Dataset Edit Performance Improvements
What this PR does / why we need it: These PR includes multiple changes to the UpdateDatasetVersionCommand to improve the performance/scalability when editing dataset with large numbers of files. Key changes include:
- Adding a feature flag to allow disabling the edit-draft logging (separate log files that report changes being made by the current user)
- Changing functionality to not update the lastmodifieddate on existing files (since they do not change)
- The DatasetVersionDifference optimizations from #10818 (only improves time when edit-draft reporting is still enabled)
- Doing an initial merge of the dataset and avoiding subsequent merge/flush operations
Which issue(s) this PR closes:
Closes #10138
Special notes for your reviewer: In my testing on a dataset with 10K files, the time required for the UpdateDatasetVersionCommand in the DatasetPage.save() method to complete (as measured by logging in the save method) when a one char change to the description was made was averaging ~30 seconds. With all the changes in the PR, it now takes ~12-13 seconds. In general, verifying the impact of individual changes is hard:
- I see variations of ~2 seconds between repeat runs
- The first run after deployment can be ~3-4 seconds longer
- Simply logging the time a statement takes can be misleading: in one iteration, I saw that calculating the md5 hash of the :CVocConf setting was taking 2 seconds! While moving the retrieval of that setting as in the PR reduced that time to a ~1ms and produced an overall improvement, the overall change was much smaller than 2 seconds - looks like parallel operations were just slowing that step.

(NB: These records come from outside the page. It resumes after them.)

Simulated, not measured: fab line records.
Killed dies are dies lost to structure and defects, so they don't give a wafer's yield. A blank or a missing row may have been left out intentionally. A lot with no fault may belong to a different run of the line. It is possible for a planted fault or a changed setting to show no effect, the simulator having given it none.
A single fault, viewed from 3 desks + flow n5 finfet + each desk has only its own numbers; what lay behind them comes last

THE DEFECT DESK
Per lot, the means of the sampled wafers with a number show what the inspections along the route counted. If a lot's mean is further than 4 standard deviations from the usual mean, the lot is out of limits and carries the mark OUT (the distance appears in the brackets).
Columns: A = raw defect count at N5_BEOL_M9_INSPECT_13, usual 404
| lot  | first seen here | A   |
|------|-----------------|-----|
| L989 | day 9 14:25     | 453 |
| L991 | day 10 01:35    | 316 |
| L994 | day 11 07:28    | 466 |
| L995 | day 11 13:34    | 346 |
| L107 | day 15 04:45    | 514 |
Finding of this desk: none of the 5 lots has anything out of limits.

- Similarly, while #10818 reduced the difference time from ~12 seconds to < 1 sec when run after operations, trying to do it early led to a ~4-5 second run time - my guess is that some of the time is in lazy loading elements used in the differencing, but I'm not sure.
That said, I would estimate that the first two changes contribute ~4 second reductions each (the feature flag would save 12 seconds, but the differencing PR saves ~ 8 seconds there).
Suggestions on how to test this: All the automated tests should pass, any/all variants of making changes to a dataset should work as before, there should be no changes w.r.t. the db-level updates except for the change to not update datafile lastmodified dates. Performance should be improved overall and scaling should be improved. The simplest way to test that might be to turn on fine logging for the DatasetPage where I've added logging of the time to run the update command. (Note that the overall time seen in the UI includes both the time to save the changes and the time to reload the page. The latter, with 10K files is still many seconds and hasn't been improved in this PR.
Does this PR introduce a user interface change? If mockups are available, please link/include them here:
Is there a release notes update needed for this change?: Probably one for any/all performance updates going into 6.5 along with announcing the feature flag and change to file last modified behavior.
Additional documentation: to be added